Detroit Teachers, District Strike Deal to Open Schools
Pact won’t require salaries to be cut, but district must make up shortfall elsewhere.
After 16 days on the picket lines, teachers in Detroit returned to their schools at the end of last week, ending a period of intense uncertainty and chaos for the already-troubled district.
Schools reopened Sept. 14, after thousands of teachers belonging to the 9,500-member Detroit Federation of Teachers voted to accept a three-year contract hammered out following days of negotiations between union leaders and school officials.
Under the deal, teachers will accept a pay freeze in the first year, but will receive a 1 percent raise in the second and a 2.5 percent hike in the third year of the contract. Also, veteran teachers will now start paying 10 percent of their health- insurance costs—a provision that was earlier required only of those hired after 1992.
Teachers will also lose three days’ pay for three preparation days that were canceled because of the strike.
The district earlier had asked teachers to accept a 5.5 percent pay cut over a two-year contract, while the union, an affiliate of the American Federation of Teachers, sought a salary increase of 5 percent for each year of a three-year contract.
Public schools opened this year with a $105 million shortfall in the district’s $1.4 billion budget, and school officials hoped to recover $88 million by asking teachers to take the pay cut.

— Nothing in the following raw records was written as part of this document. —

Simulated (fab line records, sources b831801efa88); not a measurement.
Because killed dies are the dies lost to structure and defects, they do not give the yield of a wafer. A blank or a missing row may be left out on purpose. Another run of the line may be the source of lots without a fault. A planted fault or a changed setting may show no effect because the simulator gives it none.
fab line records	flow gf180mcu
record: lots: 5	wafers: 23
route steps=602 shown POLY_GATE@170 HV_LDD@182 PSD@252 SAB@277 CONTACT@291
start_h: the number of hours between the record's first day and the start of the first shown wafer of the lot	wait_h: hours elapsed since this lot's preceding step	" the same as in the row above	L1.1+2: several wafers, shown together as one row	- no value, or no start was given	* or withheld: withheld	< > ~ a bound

As a result of the agreement, the district will need to find another $60 million, said spokesman Lekan Oguntoyinbo, adding that it would likely come from across-the-board cuts.
The end of the strike came as a relief to the 120,000-student district, which is mired in financial and academic problems. ("Walkout Seen as Further Blow to Dwindling District," Sept. 13, 2006 and "Detroit Schools Struggle to Stem Student Loss," July 12, 2006.)
As thousands of teachers picketed outside schools, starting Aug. 28, frustrated parents searched for options in the form of charter schools and seats in neighboring districts for their children. School officials say the strike may have prompted hundreds, if not thousands, of students to move on to those other schools, further jeopardizing the financial future of the Detroit district. State aid is provided on the basis of the number of students in the schools.
Mr. Oguntoyinbo said it could be another month before an enrollment count is taken that will show whether the district has lost students.
“We are hopeful that the damage is not so severe, and one of the things we’re counting on is that charters don’t offer the quality of education we offer,” he said.
At a joint news conference last week with William F. Coleman III, the superintendent of the Detroit public schools, and Mayor Kwame Kilpatrick to announce the deal, union President Janna Garrison said that while “the package was not everything we hoped it would be, it is enough for us to get back to work.”
“The district wanted a 20 percent cut, a 15 percent cut, a 10 percent cut, a 5 percent cut, a 1 percent cut, a 0.5 percent cut in our pay, but we ended up with a zero percent cut,” Ms. Garrison said.
“This is a great day for the city of Detroit. It is a great day for the Detroit public schools system. Above all, it is a great day for our children,” Superintendent Coleman said.
At the press conference, which one speaker described as a “love fest,” there was no exhibition of the rancor and bitterness that marked days of court-ordered negotiations between the two sides.
On Sept. 5, the first day of school, classes opened for just half a day, but school officials were forced to cancel them after only 27,000 students showed up.
Teachers refused to return to school even after a Wayne County Circuit Court judge ordered them to do so Sept. 8, under a Michigan law that says strikes by public employees are illegal. The continued impasse led Gov. Jennifer M. Granholm, a Democrat, to call for a fact-finder to intervene.
The agreement was finally reached Sept. 12, after an all-night bargaining session that ended at 6:30 a.m. Union officials said the breakthrough came after the mayor joined the talks the previous evening.